Review: Mountain Road, Late At Night by Alan Rossi

Title: Mountain Road, Late at Night

Author: Alan Rossi

Published: February 1st 2020, Picador

Status: Read February 2020 courtesy Pan Macmillan Au


My Thoughts:

When a young couple, Nicholas and April, are killed in a car accident on their way home from a party, questions arise over who will raise their four year old son, Jack.

Nicholas’s brother, Nathaniel and his wife Stefanie, are willing to step up, but no one, including them, are sure they are ready for the responsibility. Nicholas and Nathaniel’s parents, Katherine and David, have the resources to provide for their grandson but their marriage is on shaky ground, while Tammy wants the chance to atone for the mistakes she made as a young, single mother to April.

Unfolding in four parts, Rossi takes us into the minds of Nathaniel, Katherine, and Tammy in the days following their loss as they grapple with their grief, anxieties, regrets, and mortality, while facing the decisions that must be made as life continues.

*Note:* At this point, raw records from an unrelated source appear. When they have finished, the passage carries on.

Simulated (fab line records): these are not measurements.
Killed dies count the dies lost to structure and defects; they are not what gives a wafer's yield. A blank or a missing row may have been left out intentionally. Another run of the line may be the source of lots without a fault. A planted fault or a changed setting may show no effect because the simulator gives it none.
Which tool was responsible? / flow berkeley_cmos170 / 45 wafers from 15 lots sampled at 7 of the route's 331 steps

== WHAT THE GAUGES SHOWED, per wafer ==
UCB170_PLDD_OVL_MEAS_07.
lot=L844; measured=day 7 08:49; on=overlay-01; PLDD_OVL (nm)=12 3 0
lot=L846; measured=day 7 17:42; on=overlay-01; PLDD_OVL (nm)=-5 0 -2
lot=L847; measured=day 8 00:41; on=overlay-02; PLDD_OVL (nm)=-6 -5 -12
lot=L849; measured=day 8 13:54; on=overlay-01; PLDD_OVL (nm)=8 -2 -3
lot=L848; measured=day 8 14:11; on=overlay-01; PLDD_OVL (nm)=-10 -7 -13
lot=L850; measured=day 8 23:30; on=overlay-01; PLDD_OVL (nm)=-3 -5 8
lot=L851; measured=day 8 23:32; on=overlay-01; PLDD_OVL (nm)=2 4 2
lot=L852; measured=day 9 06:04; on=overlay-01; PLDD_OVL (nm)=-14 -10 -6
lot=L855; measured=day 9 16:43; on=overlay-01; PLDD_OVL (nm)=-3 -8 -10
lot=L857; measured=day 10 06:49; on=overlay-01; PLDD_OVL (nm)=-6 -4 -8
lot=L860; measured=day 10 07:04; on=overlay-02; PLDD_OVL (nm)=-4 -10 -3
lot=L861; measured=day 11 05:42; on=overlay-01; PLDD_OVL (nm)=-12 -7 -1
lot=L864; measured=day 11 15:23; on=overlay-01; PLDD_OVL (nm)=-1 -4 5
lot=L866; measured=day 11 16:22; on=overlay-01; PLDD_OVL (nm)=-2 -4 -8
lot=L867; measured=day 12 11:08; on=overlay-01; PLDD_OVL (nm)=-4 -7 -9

I was impressed by the authenticity of each voice, but I also found it exhausting to be so immersed in the unfiltered thoughts of these characters. Nathaniel’s angst, Katherine’s confused grief, and Tammy’s guilt are intensely felt as they hold somewhat circular discussions with themselves, and others, about what they are, and should, be thinking, feeling, and doing.

It was the final devastating chapter though that affected me the most as Rossi takes us into the mind of Nicholas, badly injured and trapped in his upturned car for hours, as he contemplates the life he has lived, and what he will leave behind.

Though this is not really the sort of reading I prefer, objectively I can recognise the literary merit of Mountain Road, Late at Night, I and admire what Rossi has accomplished.


Available from Pan Macmillan Australia

Or from your preferred retailer via Booko I Book Depository

2 Comments (+add yours?)

  1. Anstice Brown
    Feb 09, 2020 @ 04:55:14

    That sounds like such a harrowing read! My husband and I have been talking about updating our own wills to reflect who we’d want to look after our four-year-old daughter and it’s horrible just thinking about it. I’m pretty sensitive so this isn’t the kind of book I would choose to read, but it does sound well-written and interesting.